What: Curtis Acosta, an educator from Tucson, AZ, will speak about the development of that state’s Mexican-American studies curriculum, its success with students, how and why it was found illegal, and the ongoing struggle for Mexican-American rights in Arizona. The title of this Common Hour event is “Banned Histories – Mexican-American Studies and the Struggle for Educational Justice in Arizona.”
When: Tuesday, October 2 from 12:15 p.m. to 1:30 p.m.
Where: Rittenberg Lounge in Mather Hall on the Trinity campus, 300 Summit Street.

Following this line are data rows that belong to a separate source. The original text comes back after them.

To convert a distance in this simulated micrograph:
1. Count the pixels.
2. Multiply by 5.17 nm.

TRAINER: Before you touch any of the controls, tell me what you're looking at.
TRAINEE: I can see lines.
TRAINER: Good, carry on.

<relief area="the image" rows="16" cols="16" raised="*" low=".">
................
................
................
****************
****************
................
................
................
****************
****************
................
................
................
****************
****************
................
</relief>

Background: In January of this year, the governing board of the Tucson Unified School District voted to terminate the popular and successful Mexican-American studies program under pressure from the Arizona State Superintendent of Instruction. Two weeks earlier, a judge had found the program in violation of a new state law banning classes designed for particular ethnic groups.
A high school teacher from the Tucson Unified School District who taught in the now-dismantled Mexican-American studies program, Acosta developed and taught Chican@/Latin@ Literature classes in the district. The program was the largest public school ethnic studies program in the nation before being eliminated. The classes were centered on student empowerment through critical pedagogy, as well as culturally responsive and socially relevant curriculum.
Acosta is also one of the filmmakers of Precious Knowledge, which will be screened in advance of his visit on Sunday, September 30 at 4 p.m. in Terrace Room B in Mather Hall.
For more information about Precious Knowledge, please visit: www.preciousknowledgefilm.com.
Acosta’s classes were the subject of multiple profiles by CNN, The New York Times and The Los Angeles Times, among others.
He received his B.A. from Willamette University in Salem, OR and his master’s degree in language, reading and culture from the University of Arizona in Tucson, where he is currently pursuing his Ph.D.
The event is co-sponsored by Educational Studies, American Studies, History, Multicultural Affairs, La Voz Latina, Sociology, Hispanic Studies, and Psychology, in honor of Hispanic Heritage Month.